Developing flows
Flow development involves configuring the steps of your workflow and testing your flow using sample documents. Flows integrate the modules you create in other Instabase apps, including classification and extraction models, refiners, validations, and other code.
If the documents you’re processing match an existing Marketplace solution, you might be able to skip or fast-track flow development by basing your solution on a Marketplace offering.
Flow development is typically handled by a solution developer. See the Solution Builder guide for information about creating a basic flow.
Planning a flow
Flow steps occur in a specific order, but whether you include certain steps depends on your document processing requirements.
All flows begin with the process files step, which performs OCR on sample documents. If your sample documents include multiple records, such as in multipage PDFs, you then map records. To classify different types of documents, you next apply classifier After records are classified, it’s a good idea to verify classification with apply checkpoint. Then, you can filter records into different branches, where they’re ready for the run extraction model step. After extraction, you can refine or validate data, redact fields, and perform other data processing tasks as needed.
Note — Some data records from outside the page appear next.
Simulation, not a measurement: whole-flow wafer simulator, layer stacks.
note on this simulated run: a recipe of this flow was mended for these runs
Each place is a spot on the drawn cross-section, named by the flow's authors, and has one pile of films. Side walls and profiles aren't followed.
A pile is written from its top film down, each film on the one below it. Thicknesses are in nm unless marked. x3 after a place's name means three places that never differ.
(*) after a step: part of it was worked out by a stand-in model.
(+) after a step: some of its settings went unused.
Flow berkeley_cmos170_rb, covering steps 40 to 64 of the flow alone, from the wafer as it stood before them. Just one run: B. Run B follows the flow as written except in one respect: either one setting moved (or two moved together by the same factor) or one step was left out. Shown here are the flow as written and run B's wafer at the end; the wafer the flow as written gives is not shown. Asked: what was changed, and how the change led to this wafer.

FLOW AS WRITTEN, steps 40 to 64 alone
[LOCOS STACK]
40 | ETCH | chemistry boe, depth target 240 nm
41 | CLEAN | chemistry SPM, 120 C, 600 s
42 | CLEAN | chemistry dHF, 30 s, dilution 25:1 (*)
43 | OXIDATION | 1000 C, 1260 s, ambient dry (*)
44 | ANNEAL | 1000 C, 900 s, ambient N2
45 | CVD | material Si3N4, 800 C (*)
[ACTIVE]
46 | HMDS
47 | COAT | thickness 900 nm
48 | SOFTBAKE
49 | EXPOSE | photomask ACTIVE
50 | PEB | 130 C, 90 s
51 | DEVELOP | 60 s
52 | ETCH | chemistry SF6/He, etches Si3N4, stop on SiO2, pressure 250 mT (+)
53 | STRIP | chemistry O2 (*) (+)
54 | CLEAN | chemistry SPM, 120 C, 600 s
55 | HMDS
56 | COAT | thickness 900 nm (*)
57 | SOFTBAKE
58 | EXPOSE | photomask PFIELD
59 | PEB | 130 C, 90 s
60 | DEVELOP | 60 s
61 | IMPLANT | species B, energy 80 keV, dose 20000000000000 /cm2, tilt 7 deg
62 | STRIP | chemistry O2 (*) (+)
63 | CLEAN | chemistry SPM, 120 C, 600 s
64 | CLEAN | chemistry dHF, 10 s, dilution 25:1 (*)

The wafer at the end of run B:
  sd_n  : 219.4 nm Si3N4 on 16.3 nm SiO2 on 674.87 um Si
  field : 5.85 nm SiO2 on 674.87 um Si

A basic flow that includes all available pre-built steps might be ordered something like this:
-
Process Files — Converts various document formats into machine-readable text.
-
Map Records — Splits multipage documents into separate records.
-
Apply Classifier — Identifies record type, or class, using a classification model.
-
Apply Checkpoint — Verifies details identified in a previous step according to validation formulas, and triggers a review for failed validations.
Branch flow into multiple document streams based on class.
-
Filter — Filters records based on class. Place a filter at the top of each branch, and for the filter parameter, specify the document class that you want to allow through the filter.
TipIf you don’t validate classification before branching and filtering, or if your production flow might include unclassifiable documents, create an additional branch that filters for
other
, which is the class Instabase assigns by default to documents that can’t be classified. -
Run Extraction Model — Extracts data from records using extraction models.
-
Apply Refiner — Reformats extracted data according to your specifications.
-
Apply Checkpoint — Verifies details identified in a previous step according to validation formulas, and triggers a review for failed validations.
-
Apply Redactor to Refined Fields — Redacts extracted data.
-
Doc Gen — Generates Word documents that report extracted data.
-
Combine — Combines branches into singular flow output.
By default, steps are named according to their step type. You can change step names to make flows easier to understand by clicking the edit (pencil) icon in the step panel. For example, it can be helpful to rename filter steps to indicate what class of records are allowed through in a given branch.
Flow modules
These are the flow steps and events that integrate modules or code created in other Instabase apps.
Importing a module into a flow copies the module’s code to the flow’s modules folder, so any future edits you make to the original module aren’t reflected in your flow.
Step or event | Module | Description |
---|---|---|
Process Files | Reader | Optionally specifies custom OCR configurations created in Reader. |
Apply Classifier | Classification model | Specifies a classification model created in ML Studio. |
Apply Checkpoint | Checkpoint | Specifies validations created in the Validations app. |
Run Extraction Model | Extraction model | Specifies an extraction model created in ML Studio. |
Apply Refiner | Refiner | Specifies refiner formulas created in the Refiner app. |
Doc Gen | Doc Gen | Specifies a field_mapper.json configuration file with field mappings. |
Map UDF, Reduce UDF, Pre-Flow UDF, Post-Flow UDF | UDF | Specifies a custom Python script. |
How checkpoints work and where to position them
Checkpoints are defined by the apply checkpoint step. Checkpoints verify classification or extraction data against validation rules that you write. In production, checkpoints that fail validation are queued for review by a human reviewer.
Checkpoints are typically inserted after classification and extraction steps to verify document class and extracted data. As a best practice, use a checkpoint after classification but before branching to ensure that records are routed to the correct branch for data extraction.